Possible jump in NI looms to fund state pensions
Other options open to ministers to tackle the projected deficit include raising the state pension age, cutting the value of the state pension or reduce spending elsewhere.
Tom Selby, senior analyst at AJ Bell, said: “The latest analysis from the Government’s own actuary paints a grim picture for the future of the state pension. The harsh reality is that, as demographics bite and the Baby Boomers flood towards retirement, the cost of the state pension will inevitably balloon.
“In fact the Government Actuary predicts the fund used to pay out benefits will be exhausted in around 15 years’ time, at which point the Treasury will have to step in to ensure people continue to receive their state pensions.

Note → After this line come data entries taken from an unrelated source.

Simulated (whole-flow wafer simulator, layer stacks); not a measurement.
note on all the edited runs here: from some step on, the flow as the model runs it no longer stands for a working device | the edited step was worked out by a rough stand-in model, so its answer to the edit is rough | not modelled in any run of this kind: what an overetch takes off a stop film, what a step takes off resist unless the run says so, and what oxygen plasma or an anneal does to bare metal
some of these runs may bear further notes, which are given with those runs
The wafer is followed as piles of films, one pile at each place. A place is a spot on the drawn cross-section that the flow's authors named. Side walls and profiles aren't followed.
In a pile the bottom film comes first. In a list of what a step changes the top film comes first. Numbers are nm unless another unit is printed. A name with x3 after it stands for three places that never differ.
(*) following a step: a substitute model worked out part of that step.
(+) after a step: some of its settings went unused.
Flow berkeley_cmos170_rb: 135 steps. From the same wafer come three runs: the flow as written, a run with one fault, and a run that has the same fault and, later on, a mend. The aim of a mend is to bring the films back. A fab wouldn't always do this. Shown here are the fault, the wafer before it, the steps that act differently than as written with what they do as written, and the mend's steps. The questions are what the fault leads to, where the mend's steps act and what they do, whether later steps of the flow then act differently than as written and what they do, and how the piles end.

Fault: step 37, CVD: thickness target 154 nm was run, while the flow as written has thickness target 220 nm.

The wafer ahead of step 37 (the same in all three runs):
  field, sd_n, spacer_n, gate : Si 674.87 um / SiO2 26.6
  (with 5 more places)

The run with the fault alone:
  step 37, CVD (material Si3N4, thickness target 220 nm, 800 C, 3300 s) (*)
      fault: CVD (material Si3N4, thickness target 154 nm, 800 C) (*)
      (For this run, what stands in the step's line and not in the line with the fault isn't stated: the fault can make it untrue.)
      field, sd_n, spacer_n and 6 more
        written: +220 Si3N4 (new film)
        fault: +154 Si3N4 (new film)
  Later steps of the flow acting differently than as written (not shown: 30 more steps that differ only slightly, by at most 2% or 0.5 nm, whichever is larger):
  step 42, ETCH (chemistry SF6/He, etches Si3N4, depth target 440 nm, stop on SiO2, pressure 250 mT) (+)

“These Treasury grants will kick in at £11.6 billion a year in 2030 and increase rapidly to £151 billion by 2060 and £482 billion by 2080 if the system stays as it is. The options open to policymakers to plug the funding gap are not attractive.
"The Government Actuary reckons a 5% increase in National Insurance Contributions would do the trick – hardly a realistic route for any politician wanting to maintain a grip on power.
Mr Selby added:“Alternatively, the state pension age could rise further, the value of the payment could be cut or other departments could have their budgets drastically reduced. In reality long-term costs will likely be reined in by a combination of the above, but make no mistake – if this nettle is not grasped today, it will be forced on policymakers tomorrow.”